# Korean FTA channels



## thegurujim (Jan 21, 2008)

I know there are two that come off the AMC4 sat but they are both christian networks. rather than getting a Directv package is there an alternative satellite place I can get the other korean language channels (pay for or not)


----------



## Davenlr (Sep 16, 2006)

See http://www.dbstalk.com/showthread.php?p=2399710#post2399710


----------



## thegurujim (Jan 21, 2008)

Davenlr said:


> See http://www.dbstalk.com/showthread.php?p=2399710#post2399710


Thanks for the link...but the OP in that thread is looking for Viet channels...not really the same thing. I may be missing something but none of the Galaxy sats have Korean language channels. Thanks for the help..I think?


----------



## P Smith (Jul 25, 2002)

Check Lyngsat site.


----------



## Davenlr (Sep 16, 2006)

Sorry,
CBS (Korean) www	AMC 4	11860-H 28138	3097 3098 
Christian Global Network www	AMC 4	12120-V 30000	308 256

Perhaps if you would provide the channel names of the ones you want, we could determine if you could get them without subscribing to DirecTv.
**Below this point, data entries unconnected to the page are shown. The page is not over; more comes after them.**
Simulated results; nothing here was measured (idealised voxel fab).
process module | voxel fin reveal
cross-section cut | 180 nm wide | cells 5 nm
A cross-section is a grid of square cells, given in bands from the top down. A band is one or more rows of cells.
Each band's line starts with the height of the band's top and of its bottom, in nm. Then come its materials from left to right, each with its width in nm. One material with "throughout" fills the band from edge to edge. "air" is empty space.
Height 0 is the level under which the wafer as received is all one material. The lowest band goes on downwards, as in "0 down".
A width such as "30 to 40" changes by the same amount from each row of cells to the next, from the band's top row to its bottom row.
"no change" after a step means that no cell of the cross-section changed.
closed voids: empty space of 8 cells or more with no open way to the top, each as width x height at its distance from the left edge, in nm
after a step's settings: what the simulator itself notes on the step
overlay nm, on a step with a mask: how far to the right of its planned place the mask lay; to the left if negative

Unfortunantly, the only channels I can come up with besides the two above, are both scrambled with DC2. The rest are not available on any satellites available to the US, that I know of.
http://www.lyngsat.com/freetv/South-Korea.html


----------



## FTA Michael (Jul 21, 2002)

Another alternative is finding somewhere on the internet that has streaming versions of the channels that you want to watch. Do some searching on the channel name(s) that you want and "streaming", and maybe you'll find something.


----------